Poverty and the lack of education loop

Poverty and the lack of education loop

I can’t remember how many times I have written about it in this column: In Turkey, a class-based society is being created through education. 

Because equal opportunities do not exist in education, the children of poor families, which are almost all uneducated, are bound to be uneducated (or badly educated), and at the same time, bound to poverty.  
Today, I am in a position to prove my point because I have figures that illustrate the direct relationship between poverty and a lack of education, as well as between failure in exams and having a poor/uneducated family background. 

Experts from the Department of Data Analysis, Monitoring and Evaluation from the General Directorate of Assessment, Evaluation and Examination Services of the Education Ministry have prepared a comprehensive report based on the results of the Transition from Primary to Secondary Education (TEOG) examinations for the 2014-2015 school year. It can be read via: http://odsgm.meb.gov.tr/test/analizler/docs/Ortak-Sinavlar-Arastirma-Raporu.pdf

Let us first review the relationship between exam success and the incomes of families. From a total of 1,094,000 students, 2.8 percent of families have an income level of “very bad,” while 22.4 percent have “low income.” Some 40.1 percent have medium income leves, 23 percent have a good income and 1.7 percent have a very good income. 

When you review the scores, you see how the increase in the income level of the family increases the child’s success. The 25 percent at the bottom are very bad, and low-income earners; the 25 percent at the top enjoy good or very good financial statuses. The difference between the exam results of the two groups is very striking. 

Of course, don’t forget that those who score better on the exam attend relatively better and more distinguished high schools; in subsequent years, the difference between these two groups will widen much more, producing a life-long difference.  

Now, let’s take a look at the educational background of parents and then their children’s success. Comparing the educational background of fathers and their children’s scores on the TEOG produces similar figures when we compare the educational background of mothers and children. 

The most populous group among parents are primary-school graduates. Their children will attend school for seven more years and will become high-school graduates, but their situation in the social sense will not change much; unfortunately, very few of these children will lead a better life than their own parents. 

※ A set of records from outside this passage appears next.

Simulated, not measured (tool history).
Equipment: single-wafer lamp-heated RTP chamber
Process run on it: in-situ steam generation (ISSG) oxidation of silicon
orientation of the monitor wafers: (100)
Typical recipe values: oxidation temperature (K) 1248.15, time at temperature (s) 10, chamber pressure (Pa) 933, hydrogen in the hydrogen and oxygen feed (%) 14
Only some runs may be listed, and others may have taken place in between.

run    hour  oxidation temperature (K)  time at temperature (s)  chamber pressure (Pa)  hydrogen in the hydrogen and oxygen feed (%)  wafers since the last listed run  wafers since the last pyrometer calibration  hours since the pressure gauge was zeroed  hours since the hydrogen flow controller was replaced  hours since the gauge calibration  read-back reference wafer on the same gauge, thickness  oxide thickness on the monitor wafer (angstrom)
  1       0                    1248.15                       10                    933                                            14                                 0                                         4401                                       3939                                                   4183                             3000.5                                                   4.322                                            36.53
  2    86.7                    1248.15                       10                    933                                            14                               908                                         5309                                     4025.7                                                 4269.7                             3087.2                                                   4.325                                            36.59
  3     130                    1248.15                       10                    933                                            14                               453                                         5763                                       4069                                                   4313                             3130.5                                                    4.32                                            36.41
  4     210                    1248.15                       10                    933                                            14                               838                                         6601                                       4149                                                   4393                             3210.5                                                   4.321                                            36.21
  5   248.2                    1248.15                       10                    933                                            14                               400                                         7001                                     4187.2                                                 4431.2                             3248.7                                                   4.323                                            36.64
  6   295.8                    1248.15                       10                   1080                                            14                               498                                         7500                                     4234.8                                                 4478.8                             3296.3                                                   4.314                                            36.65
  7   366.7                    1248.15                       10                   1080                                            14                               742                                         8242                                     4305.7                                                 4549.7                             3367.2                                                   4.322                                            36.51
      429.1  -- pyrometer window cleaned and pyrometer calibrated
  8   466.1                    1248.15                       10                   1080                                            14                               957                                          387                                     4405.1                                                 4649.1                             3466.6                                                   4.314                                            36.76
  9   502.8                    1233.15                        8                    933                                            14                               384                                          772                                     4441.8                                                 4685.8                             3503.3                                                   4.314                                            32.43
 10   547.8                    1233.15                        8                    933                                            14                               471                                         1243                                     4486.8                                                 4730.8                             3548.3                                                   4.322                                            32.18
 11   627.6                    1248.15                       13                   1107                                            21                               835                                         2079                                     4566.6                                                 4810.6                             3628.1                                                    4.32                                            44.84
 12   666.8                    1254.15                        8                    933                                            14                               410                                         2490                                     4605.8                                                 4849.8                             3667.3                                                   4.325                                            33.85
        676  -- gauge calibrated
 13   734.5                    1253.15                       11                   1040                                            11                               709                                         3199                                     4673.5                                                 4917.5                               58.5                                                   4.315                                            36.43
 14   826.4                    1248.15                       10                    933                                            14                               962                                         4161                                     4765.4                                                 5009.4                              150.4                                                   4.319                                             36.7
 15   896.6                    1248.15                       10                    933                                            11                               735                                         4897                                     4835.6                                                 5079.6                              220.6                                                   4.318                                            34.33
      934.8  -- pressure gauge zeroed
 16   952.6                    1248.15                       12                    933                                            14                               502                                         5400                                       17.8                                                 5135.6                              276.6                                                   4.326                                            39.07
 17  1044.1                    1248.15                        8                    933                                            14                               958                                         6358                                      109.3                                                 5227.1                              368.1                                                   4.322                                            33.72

There are some other interesting results. For years, President Recep Tayyip Erdoğan has been recommending, at very opportunity, families to have at least three children, but 62.8 percent of children who sat the exam come from two-sibling homes. If we add the 11.4 percent of single-child families, then the rate increases substantially. 

More interestingly, the exam scores of children coming from single-child families are significantly higher than the children coming from more crowded families. 

The last interesting point is that contrary to the general assumption, crowded classrooms in middle schools do not affect the success of the child so much. But again, the ideal number of students in a classroom is said to be 10 to 20. 

As you can see, this is a vicious circle. A lack of education creates poverty; poverty creates a lack of education and this situation is carried on from generation to generation in the same family. 

Maybe the state cannot make the poor prosper overnight, but by raising the quality of free education to everybody, it may succeed in decreasing poverty in one generation – in other words, breaking this vicious cycle.